A Social Ecology of Capital by Éric Pineault

A Social Ecology of Capital by Éric Pineault

Author:Éric Pineault
Language: eng
Format: epub
ISBN: 9780745343792
Publisher: Pluto Press


THE “PHYSIOCRATIC” STRUCTURE OF THE AGRARIAN METABOLIC REGIME

Figure 3.1 illustrates the constraints and structural relations of agrarian metabolism in a general and ahistorical manner.19 It is presented here as a conceptual tool with the purpose of highlighting through contrast the historical and ecological specificity of the fossil-based metabolic regime of capital, which will be presented further on. It is built as a two-sector model:20 on the one hand, a biophysical surplus production sector, around socially controlled NPP extracted from an agrarian metabolic cycle; and a biophysical surplus absorption sector consisting of non-agricultural social relations of extraction, production, consumption and dissipation.

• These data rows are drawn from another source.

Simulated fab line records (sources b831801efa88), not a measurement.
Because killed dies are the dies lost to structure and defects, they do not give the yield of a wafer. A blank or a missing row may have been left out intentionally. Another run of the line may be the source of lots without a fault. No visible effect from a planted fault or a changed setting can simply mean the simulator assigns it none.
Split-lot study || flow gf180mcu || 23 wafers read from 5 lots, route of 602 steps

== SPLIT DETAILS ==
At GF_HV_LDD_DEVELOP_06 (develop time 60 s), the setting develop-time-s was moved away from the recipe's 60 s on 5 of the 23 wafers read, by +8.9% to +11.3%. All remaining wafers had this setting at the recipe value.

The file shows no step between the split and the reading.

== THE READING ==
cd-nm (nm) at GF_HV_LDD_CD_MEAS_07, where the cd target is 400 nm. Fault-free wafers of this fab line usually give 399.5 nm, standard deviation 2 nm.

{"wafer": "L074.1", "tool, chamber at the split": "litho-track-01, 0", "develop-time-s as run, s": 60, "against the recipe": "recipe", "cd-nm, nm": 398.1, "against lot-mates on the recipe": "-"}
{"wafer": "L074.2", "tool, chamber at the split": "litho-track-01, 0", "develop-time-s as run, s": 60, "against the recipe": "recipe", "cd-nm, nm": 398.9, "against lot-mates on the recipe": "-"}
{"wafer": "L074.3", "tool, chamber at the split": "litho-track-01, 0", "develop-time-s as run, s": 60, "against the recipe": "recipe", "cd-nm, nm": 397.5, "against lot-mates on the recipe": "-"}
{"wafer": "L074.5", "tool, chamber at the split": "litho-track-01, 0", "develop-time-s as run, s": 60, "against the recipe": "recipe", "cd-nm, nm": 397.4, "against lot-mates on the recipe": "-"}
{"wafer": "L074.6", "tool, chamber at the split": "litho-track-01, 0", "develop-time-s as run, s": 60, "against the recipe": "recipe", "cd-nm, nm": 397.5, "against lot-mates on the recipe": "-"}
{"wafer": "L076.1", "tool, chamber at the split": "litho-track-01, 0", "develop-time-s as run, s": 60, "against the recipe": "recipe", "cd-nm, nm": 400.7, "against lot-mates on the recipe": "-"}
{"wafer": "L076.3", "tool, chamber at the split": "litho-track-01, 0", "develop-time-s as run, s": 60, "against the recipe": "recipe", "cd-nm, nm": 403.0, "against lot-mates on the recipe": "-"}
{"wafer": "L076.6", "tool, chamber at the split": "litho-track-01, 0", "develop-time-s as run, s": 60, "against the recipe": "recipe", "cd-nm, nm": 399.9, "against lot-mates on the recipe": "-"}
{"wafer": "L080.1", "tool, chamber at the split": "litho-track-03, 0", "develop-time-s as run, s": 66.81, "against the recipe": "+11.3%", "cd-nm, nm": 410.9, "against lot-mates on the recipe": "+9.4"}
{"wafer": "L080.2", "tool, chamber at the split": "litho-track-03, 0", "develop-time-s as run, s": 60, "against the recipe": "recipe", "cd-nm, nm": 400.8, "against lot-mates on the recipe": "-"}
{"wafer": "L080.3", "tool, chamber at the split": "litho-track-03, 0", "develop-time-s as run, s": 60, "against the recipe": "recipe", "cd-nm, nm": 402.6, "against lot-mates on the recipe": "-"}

On the left side of Figure 3.1, one finds the metabolic cycle of agrarian societies: an agricultural population of humans and animals has a defined quantity and quality of labor power that can be expended toward agricultural production and biomass extraction (from forests and bodies of water) through land use. Land use here refers to the colonization and creation of novel socialized ecosystems and their management to generate NPP with “nature’s work” existing as an autonomous ecological cycle. This results in a biomass-based social product that sustains both the agricultural and non-agricultural populations. The partition of the social product between these social groups depends on a diversity of social relations of distribution from reciprocity to tributary extraction to market exchange;21 it does not a priori imply exploitation, though often this has been the case. The analysis of each of these components of the metabolic cycle could be further refined, for example, the mode of existence of “labor power” varies dramatically from one social form to another: between, for example, a free peasantry, bonded serfs, waged agricultural laborers and chattel slaves. A distinct characteristic of labor power in societies with an agrarian metabolism is the importance of animals which multiplied considerably the amount of work that can be mobilized as well as the power of each unit of labor mobilized by society.22 One estimate for Europe in 1750 calculates that the “38 million working animals” provided each European with double the work “that could be exerted by his or her body alone.”23 Modes of tenure and ecological organization of land also vary, from common wastes and open fields to enclosed and improved pastures and crop fields to private plantations. Produced and extracted biomass also has variegated modes of existence as social wealth, sometimes presenting itself as an appropriable quantitative mass differentiated according to use and practice, sometimes presenting itself as non-appropriable because it is entirely caught up in reciprocal and care relations. Finally, the agricultural population itself is structured according to social relations of kinship, power and status. But the defining feature of the metabolic cycle is its dual mediation by labor and nature’s work in the form of socially oriented ecological productivity. Laboring bodies through their own metabolic activity are, with nature, the dynamic and active elements of this cycle.

On the right side of Figure 3.1, one finds a vertical structure that illustrates the relations of the non-agricultural population to this metabolic cycle, a dependence of this group on the extraction of surplus from this cycle.